I have an understanding that I will have a lot of tasks in the service, how to properly run the code to process them?
Is this a normal cycle with execute activity?
for example, let there be 10,000 jobs at the moment, how can I understand that the system does not pull with this thread of jobs and requires an additional cluster?
where these metrics can be viewed, measured, and correctly run the processing of the list of tasks?
Tuning your cluster, persistence, and your application workers (processes that execute your workflow code) is very important thing to do.

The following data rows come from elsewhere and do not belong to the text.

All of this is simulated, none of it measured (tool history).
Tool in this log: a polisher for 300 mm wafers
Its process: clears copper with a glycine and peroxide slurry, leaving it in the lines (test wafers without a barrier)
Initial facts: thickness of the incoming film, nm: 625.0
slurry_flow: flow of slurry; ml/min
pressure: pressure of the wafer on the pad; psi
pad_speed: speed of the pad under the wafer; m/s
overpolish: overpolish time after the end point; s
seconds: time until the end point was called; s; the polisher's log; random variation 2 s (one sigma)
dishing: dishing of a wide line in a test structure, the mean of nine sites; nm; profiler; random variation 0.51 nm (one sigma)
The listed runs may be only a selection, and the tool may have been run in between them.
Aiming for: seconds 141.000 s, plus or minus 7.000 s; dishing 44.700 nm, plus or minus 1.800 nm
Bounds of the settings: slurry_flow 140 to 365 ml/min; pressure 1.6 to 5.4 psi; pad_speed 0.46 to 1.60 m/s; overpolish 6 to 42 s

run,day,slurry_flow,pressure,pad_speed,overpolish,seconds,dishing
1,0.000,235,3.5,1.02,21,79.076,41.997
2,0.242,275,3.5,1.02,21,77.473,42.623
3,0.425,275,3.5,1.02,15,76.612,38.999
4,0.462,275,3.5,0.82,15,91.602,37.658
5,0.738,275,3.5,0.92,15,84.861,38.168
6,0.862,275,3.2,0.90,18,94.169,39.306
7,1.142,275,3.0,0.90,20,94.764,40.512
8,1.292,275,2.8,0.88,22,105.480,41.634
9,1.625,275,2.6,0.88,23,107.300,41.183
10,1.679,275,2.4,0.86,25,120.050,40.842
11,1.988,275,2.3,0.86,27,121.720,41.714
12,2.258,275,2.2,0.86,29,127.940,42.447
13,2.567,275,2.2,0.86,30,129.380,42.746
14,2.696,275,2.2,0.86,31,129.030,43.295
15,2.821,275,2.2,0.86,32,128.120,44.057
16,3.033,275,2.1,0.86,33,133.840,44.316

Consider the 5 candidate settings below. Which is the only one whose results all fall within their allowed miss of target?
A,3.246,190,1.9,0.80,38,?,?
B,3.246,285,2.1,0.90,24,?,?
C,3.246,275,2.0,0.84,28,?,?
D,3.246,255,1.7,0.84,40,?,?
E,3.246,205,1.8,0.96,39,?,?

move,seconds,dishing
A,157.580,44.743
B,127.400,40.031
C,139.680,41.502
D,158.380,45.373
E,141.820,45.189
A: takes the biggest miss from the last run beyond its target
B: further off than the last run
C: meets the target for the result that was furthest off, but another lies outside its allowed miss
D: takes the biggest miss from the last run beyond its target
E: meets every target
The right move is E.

Typically you would stand up a cluster, deploy your workers and then load test to measure your overall performance against your defined criteria. The results of your load testing then can result in updates on server side (static/dynamic config, number of server roles used, number of history shards defined, etc), on the persistence side it could involve scaling if necessary, on your application side could be scaling / tuning your workers etc). So this is an iterative process you would have to go through when self-deploying.
To help you fine tune things Temporal server emits a ton of metrics. First thing would be through config to expose those server metrics (let us know how you are deploying server so could provide more details).
You can again through configuration set the metrics format (prometheus or statsd) and then would need to stand up lets say Prometheus to scrape the server metrics endpoint(s) and also for example Grafana to view and alert on these metrics.
On the SDK side you would also need to enable SDK metrics (see Go sample here) and update your Prometheus scrape config accordingly and then run queries in Grafana for those as well. Docs do have a worker tuning guide that you could reference when you get there and there is a nice post about task poller count here thats helpful.
Another thing to do would be to monitor your deployment memory and cpu utilization like you would with any of your prod applications.
Hope this puts you in a right direction, let us know if you have more specific questions.
Thank You!
I am in the early stages of learning and practicing, deployed a docker image on a local machine, and would like to gain experience before deploying a cluster,
is it possible to do everything the same as you described in terms of metrics on a local machine with docker installed temporal?